Combination of $n$ letter out of $3n$. 
Show that the number of combinations of $n$ letters out of $3n$ letters of which $n$ are $a$s , $n$ are $b$s and the rest are unequal is $(n+2)2^{n-1}$.

My approach...
The number of ways of distributing $n$ distict object in $k$ distinct box is $\binom{n+k-1}{k-1}$ now when $k=2$ the logic stands as $\binom{n+2-1}{2-1}$=$\binom{n+1}{1}$.
Selection of $j$ distinct letter out of $n$ is $\binom{n}{j}$.
Hence my answer will be $\sum_{j=0}^{n} \binom{j+1}{1}\binom{n}{n-j}$.
Please help me with the answer
 A: Hint: The required number is coefficient of $x^n$ in $$[(1+x+x^2+\cdots x^n)^2(1+x)^n].$$
Do some simplification and find that the coefficient of $x^n$ is $$2^n\binom {n+2-1}{1} - \binom n1 2^{n-1} \binom{n+1-1}{0} = (n+2)2^{n-1}$$
A: Your answer gives the  proposed result
$$
\eqalign{
  & \sum\limits_{j = 0}^n {\left( \matrix{
  j + 1 \cr 
  1 \cr}  \right)\left( \matrix{
  n \cr 
  n - j \cr}  \right)}  = \sum\limits_{j = 0}^n {\left( \matrix{
  j \cr 
  1 \cr}  \right)\left( \matrix{
  n \cr 
  n - j \cr}  \right)}  + \sum\limits_{j = 0}^n {\left( \matrix{
  j \cr 
  0 \cr}  \right)\left( \matrix{
  n \cr 
  n - j \cr}  \right)}  =   \cr 
  &  = \sum\limits_{j = 0}^n {\left( \matrix{
  j \cr 
  1 \cr}  \right)\left( \matrix{
  n \cr 
  j \cr}  \right)}  + \sum\limits_{j = 0}^n {\left( \matrix{
  n \cr 
  j \cr}  \right)}  = \sum\limits_{j = 0}^n {\left( \matrix{
  n \cr 
  1 \cr}  \right)\left( \matrix{
  n - 1 \cr 
  j - 1 \cr}  \right)}  + 2^{\,n}  =   \cr 
  &  = n\,2^{\,n - 1}  + 2^{\,n}  = \left( {n + 2} \right)2^{\,n - 1}  \cr} 
$$
where to obtain the last sum the "Trinomial Revision" has been applied
$$
\left( \matrix{
  n \cr 
  m \cr}  \right)\left( \matrix{
  m \cr 
  q \cr}  \right) = \left( \matrix{
  n \cr 
  q \cr}  \right)\left( \matrix{
  n - q \cr 
  m - q \cr}  \right)
$$
This results in $$ 1,3,8,20,48, \cdots$$
The above is the result when "combinations" means
number of sub-multisets of cardinality $n$ from the multiset $\{a \times n,\; b \times n,\; 1,\, 2,\, \cdots,n\}$
as explicitated by the z-Transform provided in previous answer.

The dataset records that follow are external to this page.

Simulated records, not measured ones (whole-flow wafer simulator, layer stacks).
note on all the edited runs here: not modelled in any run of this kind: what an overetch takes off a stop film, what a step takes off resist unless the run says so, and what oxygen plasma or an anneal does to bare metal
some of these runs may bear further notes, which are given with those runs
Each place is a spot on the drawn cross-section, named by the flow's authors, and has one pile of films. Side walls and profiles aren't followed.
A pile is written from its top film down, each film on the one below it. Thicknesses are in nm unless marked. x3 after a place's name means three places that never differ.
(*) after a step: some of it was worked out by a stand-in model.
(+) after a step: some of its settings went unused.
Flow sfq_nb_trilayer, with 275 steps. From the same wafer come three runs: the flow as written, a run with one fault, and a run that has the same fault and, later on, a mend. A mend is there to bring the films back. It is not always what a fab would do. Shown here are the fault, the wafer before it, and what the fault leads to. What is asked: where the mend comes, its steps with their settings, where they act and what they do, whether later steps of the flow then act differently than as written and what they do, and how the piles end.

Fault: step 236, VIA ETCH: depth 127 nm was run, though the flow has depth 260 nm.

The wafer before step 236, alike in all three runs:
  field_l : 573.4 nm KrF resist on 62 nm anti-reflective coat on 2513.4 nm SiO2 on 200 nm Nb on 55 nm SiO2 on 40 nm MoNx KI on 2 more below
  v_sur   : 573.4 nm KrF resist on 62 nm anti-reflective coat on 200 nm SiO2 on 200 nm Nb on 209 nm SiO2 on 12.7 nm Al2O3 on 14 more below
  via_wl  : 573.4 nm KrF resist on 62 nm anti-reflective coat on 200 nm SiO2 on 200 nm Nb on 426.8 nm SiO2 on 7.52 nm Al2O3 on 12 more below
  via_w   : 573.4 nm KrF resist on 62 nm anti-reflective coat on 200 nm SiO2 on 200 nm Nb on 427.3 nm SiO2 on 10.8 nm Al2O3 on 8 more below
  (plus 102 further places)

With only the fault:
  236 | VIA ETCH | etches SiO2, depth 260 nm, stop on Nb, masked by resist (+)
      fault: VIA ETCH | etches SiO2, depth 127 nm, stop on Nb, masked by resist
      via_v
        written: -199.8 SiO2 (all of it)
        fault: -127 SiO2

That means that the order of the characters is not taken into account.
If instead "combinations" means
number of words of length $n$ from the alphabet $\{a \times n,\; b \times n,\; 1,\, 2,\, \cdots,n\}$
then the order of the characters is taken into account.
In this case, we have that $k$ numeric characters can be choosen 
in ${n^{\,\underline {\,k\,} } } =n(n-1)\cdots(n-k+1)$ ways.
In the remaining places we have a binary subword of length $n-k$.
Then the number of words will be
$$
\eqalign{
  & \sum\limits_{k = 0}^n {n^{\,\underline {\,k\,} } 2^{\,n - k} }  = \sum\limits_{k = 0}^n {{{n!} \over {\left( {n - k} \right)!}}2^{\,n - k} }  = n!\sum\limits_{k = 0}^n {{{2^{\,k} } \over {k!}}}  =   \cr 
  &  = e^{\,2} n!Q\left( {n,2} \right) \cr} 
$$
$Q$ being the Regularized Incomplete Gamma function.
This returns
$$
1,3,10,38,168, \cdots 
$$